On Mon, 18 May 2009, David Miller wrote:

> From: "Ilpo Järvinen" <>
> Date: Mon, 18 May 2009 10:24:23 +0300 (EEST)
> > Sorry, I'm not sure you thought this fully through here. What my patch 
> > with urg_hole does is that it keeps peek_seq non-advancing using the 
> > offsets. Now without the urg offsetting, the peek_seq side of the race 
> > check advances, which means that we didn't catch the race when it happened 
> > for real as copied_seq advanced too?!?
> I see now what the situation is, thanks for explaining.
> You're account for the "*seq" advance for URG that happens in
> tcp_recvmsg() rather than the one that happens in tcp_check_urg().


[I've moved the next fragment here from below...]

> When the MSG_PEEK test existing in the !copied if() branch of
> tcp_recvmsg(), so many of these code paths we are dealing with in this
> fix could simply not be reached when MSG_PEEK.  That ++*seq could
> never happen, because if "copied" was non-zero and MSG_PEEK was true
> we would leave the loop and return from tcp_recvmsg() immediately.
> Now, we have to accomodate those adjustments.
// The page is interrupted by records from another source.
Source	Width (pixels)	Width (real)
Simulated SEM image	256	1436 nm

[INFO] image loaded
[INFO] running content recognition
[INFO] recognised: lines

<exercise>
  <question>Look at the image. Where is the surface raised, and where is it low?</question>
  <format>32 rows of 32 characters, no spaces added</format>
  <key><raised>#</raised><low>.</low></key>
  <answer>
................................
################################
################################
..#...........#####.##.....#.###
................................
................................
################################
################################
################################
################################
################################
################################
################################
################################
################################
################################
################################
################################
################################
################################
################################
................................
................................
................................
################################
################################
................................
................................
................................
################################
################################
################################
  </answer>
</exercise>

...I thought I wrote something along those lines in the log message 
(though I failed to make it so dead obvious as you do it here :-)).
> > From another perspective when the race didn't happen but potential for it 
> > existed, the current check should catch that since peek_seq advanced and 
> > copied_seq stayed where it was. But that certainly doesn't match to your 
> > description above.
> Right.

[...more moving of fragments here...]

> Since I now understand your urg_hole code I'm going to apply your v2
> patch which takes care of the URG stuff.

I wonder if you realized, that after my change the check _no longer_ 
catches this case where the potential exists but race didn't happen for 
real? (bleh, I realized while writing the previous mail that this might be 
misinterpreted but I was lazy enough to not fix that :-()

If we want to "forbid" urgs during msg_peek (ie., unconditionally warn), 
we could just change the check to do || urg_hole and that would catch both 
cases, or even better, just clone it into if (MSG_PEEK) under urg hole 
branch. The latter would even allow us to distinguish between the cases => 
more intelligent message can then be given in the urg case but that of 
course needs first the decision that it's something we must check for
at all.

> > I wonder why all this fuzz about this particular race as we will do our 
> > best anyway to skip the hole on MSG_PEEK side (if I read the code right)? 
> > Either we never see the hole in MSG_PEEK side, or we're happily past it 
> > already, does it make any difference anymore in the latter case? <insert 
> > some "not that I fully understand all of that multipage function" 
> > disclaimer here though, I may think too simple scenarios here>. Not that 
> > I'm too interested in "improving" urg or so anywa, I'm just curious... :-)
> A long long time ago we had an assertion here checking whether
> ->copied_seq moved without our knowledge.  Alexey and I found this
> could trigger and investigation of that is what helped us
> find the tcp_check_urg()+MSG_PEEK case.  That's when we added this
> test and log message.

Sure, the copied_seq is moving, but what I'm after is that does it really 
make any difference from tcp_recvmsg point of view? It certainly triggers 
the message but that won't work as a proof of the evilness for me.

...The above paragraph is assuming recvmsg is able to deal with that and 
doesn't choke because of the changing copied_seq. I'd have to audit it 
once again to verify that it's really ok but I don't see any particular 
reason why it couldn't be possible to make recvmsg to not care on the 
tcp_check_urg side copied_seq changes but I'd like to hear a clear 
confirmation on that from you too.

> I also buy the argument that perhaps we should get rid of the log message, 

I'm not against the log message here. It's still useful for detecting real 
userspace races but the urg vs. MSG_PEEK case is what I'm not so sure is 
as evil in itself as claimed. I'm not sure if you meant the latter?

> but look at how it helped us find this kernel regression :-)

Heh, the regression was quite devastating yeah... to that check
itself :-). However, I had to audit rest of the loop too to check for 
other similar problems, so it certainly had more potential that just 
spurious printout (luckily I didn't find any other problem like this).